When do you use 'Were to Verb' as opposed to 'Past tense of Verb' for possibility?

3

I am wondering what the difference is between 'were to Verb' and 'past tense of Verb' and in what specific situation native speakers use 'were to Verb'.

Examples:

  1. "If you were to work for a company, what type of field would suit you?"
  2. "If you worked for a company, what type of field would suit you?"

and,

  1. "If you were to get married one day, you had a wedding, what type of wedding would you envision yourself in?"
  2. "If you got married one day, you had a wedding, what type of wedding would you envision yourself in?"

I tried making a sentence using "were to Verb" but failed and I still have no clue why. My example is:

  1. 'These days my hair has been falling out and that worries me. Might it be only a seasonal change affecting my body? I wish this were the case so then I were to get back to normal when spring comes.'

What am I doing wrong in example #5?

Poppy

Posted 2015-02-17T05:30:52.227

Reputation: 63

Answers

0

Both of your first pair are hypothetical. The use of "worked" in the second is NOT past tense, which is made obvious by the use of "would" in the clause that follows. There is only a slight difference. Some ( including me) would claim that the first one, using "if you were" implied more uncertainty than the second.

In your second pair, using "one day" emphasizes the uncertainty of the hypothetical event, so there is even less difference between using "were to get" and "got" (although "get" might work a bit better than "got").

You are correct that your example about hair falling out is not correct usage of "were to". This is because you used "were" in the subordinate clause as well as in the conditional. In that sentence, substitute "I would get back" for "I were to get back"

Brian Hitchcock

Posted 2015-02-17T05:30:52.227

Reputation: 8 181

0

I'll address 'were to...' and 'past tense of a verb' without getting into the context you mentioned. This is for the sake of brevity avoiding ambiguity.
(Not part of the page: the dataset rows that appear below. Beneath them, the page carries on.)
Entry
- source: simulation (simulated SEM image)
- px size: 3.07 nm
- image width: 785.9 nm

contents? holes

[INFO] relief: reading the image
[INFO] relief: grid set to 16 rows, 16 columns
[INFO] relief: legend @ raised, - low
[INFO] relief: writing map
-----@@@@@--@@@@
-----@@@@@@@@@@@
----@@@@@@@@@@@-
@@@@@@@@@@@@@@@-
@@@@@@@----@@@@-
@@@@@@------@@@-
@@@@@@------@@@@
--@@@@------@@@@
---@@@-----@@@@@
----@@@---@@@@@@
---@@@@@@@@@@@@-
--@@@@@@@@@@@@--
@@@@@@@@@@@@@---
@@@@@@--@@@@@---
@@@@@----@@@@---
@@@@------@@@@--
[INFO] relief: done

'were to' is quite similar to 'What if...' The most important thing is, that event has not happened. It's just hypothetical.

If you were to buy a smartphone, which one would have been your choice? ~ An iPhone 6 Plus

The phone is not yet bought.

On the other hand, 'if you worked....' is quite similar to 'if you have worked...'. It sets the condition of whether you have worked.

For instance,

If one worked hard, he could achieve something

means the condition of achieving something is working hard.